“What’s that noise mummy?”
“It’s a bird, it really is a bird!”
Eleven families, that is all we had managed to muster, despite our rousing newsletters sent to the garin members who met yearly at Simcha-By-The-Sea. The eleven families who had braved the months of initiation at our foster moshav, Mevo Choron. The umbilical cord had been cut, this was it. We had arrived to take possession of a little bunch of thirty pre-fab houses dropped on the scar tissue of a blown off mountain top with not a blade of grass nor a bird in sight. We came with our lifts filled with over-sized furniture and pampers stuffed wherever they would fit.
“Spoiled Americans,” that’s what the Jewish Agency called us. How could we talk of hardships when we were given houses? Real pioneers start their settlements with tents and wells. We had houses and electricity – even though it was from a generator that needed its afternoon rest.
We had houses, cute little houses with red roofs. We had electricity, though only enough for lights, three fridges between us, and a rotation for using any other electrical equipment. We claimed our houses opening our front door and finding whitewashed walls, stone floors carpeted with dust and builders’ rubble, and a substantial population of every sort of creepy crawly known to man.
If inside the house it was somewhat chaotic, outside was pure havoc. By day the sun relentlessly bleached and boiled our “work in progress” building site. By night our torches tried to save us from the bigger pit-falls as we picked our way along unprepared, never trodden paths.
Our first Shabbos was coming. How would we prepare it without electric ovens and very limited space to store things in the fridge a few houses away? Then we all realized we had no food. No food; no shop for miles around and no private cars. Our chosen shopkeeper collected our “wish list,” took the moshav car back to Mevo Choron and purchased everything at its shop. Who knows if and how we paid them. It was an honors system. You were trusted to ask for only what you needed. Eventually we were handed the keys to the shop building and our tzorchania opened its doors.
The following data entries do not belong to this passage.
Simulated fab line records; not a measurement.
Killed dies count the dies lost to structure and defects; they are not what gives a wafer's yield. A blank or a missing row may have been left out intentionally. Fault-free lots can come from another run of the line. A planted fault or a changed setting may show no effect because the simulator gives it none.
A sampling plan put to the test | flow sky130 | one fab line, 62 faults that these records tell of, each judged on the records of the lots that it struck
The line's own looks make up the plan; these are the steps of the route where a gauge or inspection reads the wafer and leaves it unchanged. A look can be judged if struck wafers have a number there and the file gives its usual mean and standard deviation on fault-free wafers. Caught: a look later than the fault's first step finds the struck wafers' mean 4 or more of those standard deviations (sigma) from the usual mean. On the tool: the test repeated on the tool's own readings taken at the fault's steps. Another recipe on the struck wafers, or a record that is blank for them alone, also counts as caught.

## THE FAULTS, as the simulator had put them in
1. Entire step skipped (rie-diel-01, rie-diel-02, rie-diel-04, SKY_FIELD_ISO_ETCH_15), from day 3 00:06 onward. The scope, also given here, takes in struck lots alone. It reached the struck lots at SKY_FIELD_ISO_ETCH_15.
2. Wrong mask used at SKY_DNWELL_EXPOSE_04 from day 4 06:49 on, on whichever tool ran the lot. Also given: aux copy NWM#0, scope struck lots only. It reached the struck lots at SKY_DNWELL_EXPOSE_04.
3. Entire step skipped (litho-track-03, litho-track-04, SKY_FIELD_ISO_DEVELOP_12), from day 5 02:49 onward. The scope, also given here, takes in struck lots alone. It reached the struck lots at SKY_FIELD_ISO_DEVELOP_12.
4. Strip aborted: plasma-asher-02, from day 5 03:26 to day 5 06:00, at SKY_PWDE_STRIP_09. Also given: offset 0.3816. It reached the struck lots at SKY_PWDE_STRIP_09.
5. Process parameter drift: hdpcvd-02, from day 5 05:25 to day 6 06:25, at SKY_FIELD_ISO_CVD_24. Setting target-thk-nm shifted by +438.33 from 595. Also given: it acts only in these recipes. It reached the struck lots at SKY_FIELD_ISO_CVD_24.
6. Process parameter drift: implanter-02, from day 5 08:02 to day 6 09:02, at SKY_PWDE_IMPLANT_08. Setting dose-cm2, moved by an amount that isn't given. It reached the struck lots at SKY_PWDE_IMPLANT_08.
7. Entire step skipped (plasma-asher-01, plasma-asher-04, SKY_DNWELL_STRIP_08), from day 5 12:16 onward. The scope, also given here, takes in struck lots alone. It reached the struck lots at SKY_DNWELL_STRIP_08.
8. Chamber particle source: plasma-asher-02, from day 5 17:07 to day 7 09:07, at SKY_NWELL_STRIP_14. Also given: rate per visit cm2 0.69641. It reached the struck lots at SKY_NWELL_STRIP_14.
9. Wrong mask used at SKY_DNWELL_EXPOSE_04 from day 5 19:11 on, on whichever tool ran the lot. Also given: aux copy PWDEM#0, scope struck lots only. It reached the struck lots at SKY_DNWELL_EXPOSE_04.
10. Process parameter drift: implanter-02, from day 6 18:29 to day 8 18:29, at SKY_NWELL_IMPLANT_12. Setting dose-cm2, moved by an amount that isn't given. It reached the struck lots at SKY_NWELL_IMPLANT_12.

Summer gave way to winter after a hard-fought battle known as autumn. The sand piles and rubble turned into quagmires as the rain thrashed down as mercilessly as the sun on the newly exposed land which had been hidden since maasei Bereishis.
Where to start? This was our home. We had to make it habitable and presentable if we were ever to fill the nineteen empty houses and then build some more. The Jewish Agency wanted numbers. Eleven families was a start to make a Jewish presence but to get more resources we had to be big enough to deserve it. We needed resources to attract people and we needed numbers to deserve the resources.
Our paths were paved, streetlights went up and we started looking like a place and not just some scattered houses. What would you expect to find if you blasted off the top layer of a mountain? Rocks, of course. Rocks might grow moss and colored molds but flowers, bushes, grass or trees? We needed gardens; we needed plant life for our houses to snuggle in.
So one evening, after our hard worked men-folk finally finished their toil, we planted grass by a house that had been commandeered for use as the office. We all came: adults, children and babes in arms and applauded as the grass roots gleaned from Mevo Choron’s lawns were spread and sprinkled on. Finally some color.
Inside the houses we had swept and swept; sluiced and sluiced until we could finally reach the real floor. The walls, though, proved unbeatable. Anyone who touched the walls was whitewashed. The whitewash wasn’t washable so we couldn’t sluice off the white powdery layer that dirtied anything that came near it. The lime-based paint needed to be scraped away should we want to try out more colorful and washable surfaces. Who had the money, who had the time?
Slowly, slowly, we tamed our environment, salving its raw rocks with soothing top soil, leveling its bumps and craters into useable roads and filling its silent emptiness with the songs of young families building a Torah Yishuv.
Finally Keren Kayemet came and planted trees. Real trees, somewhere for the dove to rest its feet. So it was that my Matityahu-bred young one asked:
“What’s that noise mummy?”
And I, with the thankfulness of having a long lost loved-one returned, beamed out:
“It’s a bird, it really is a bird.”
Matityahu is building again; filling up its half-finished streets and civilizing its wild empty places. Building house by house, playgrounds, public gardens and bright plentiful street lights.
The original simple one-story houses have been grown by their owners into family villas: some spreading luxuriantly over the generous house plots and some stretching upwards in an added story. The number of Matityahu households has finally reached three figures.
We have made it!
And yet, when I pass through our main playground and see an unfamiliar face, I don’t know whether it belongs to one of “us” or to a “visitor” from the town that grew up on our borders. I can spend a day or so alone in my house and not have contact with a single fellow resident. They no longer need me and I no longer need them.
The trees have grown and flourished. The blackbird’s song serenades in the coming evening and I recall the rocks, the dust and the camaraderie. Our dream hasn’t quite come true.
For most of the people living here, Matityahu is just a quaint place to live. We live in houses with gardens and not just in apartments. We have plenty of space and very little traffic. Our playgrounds have character and imagination. We even have a swimming pool. Yet these people didn’t hear the first birdsong. They came to a completed Matityahu. They didn’t live through its birth pangs.
And yet, I have had the privilege of interviewing some of those brand new families about their new home. Each one talks of the unseeable part of Matityahu: the caring, the spirit, that soupcon of a being one big family, a humming of shared purpose: community.
A Matityahu tree is not just for a dove to rest its feet. It’s for it to build its nest.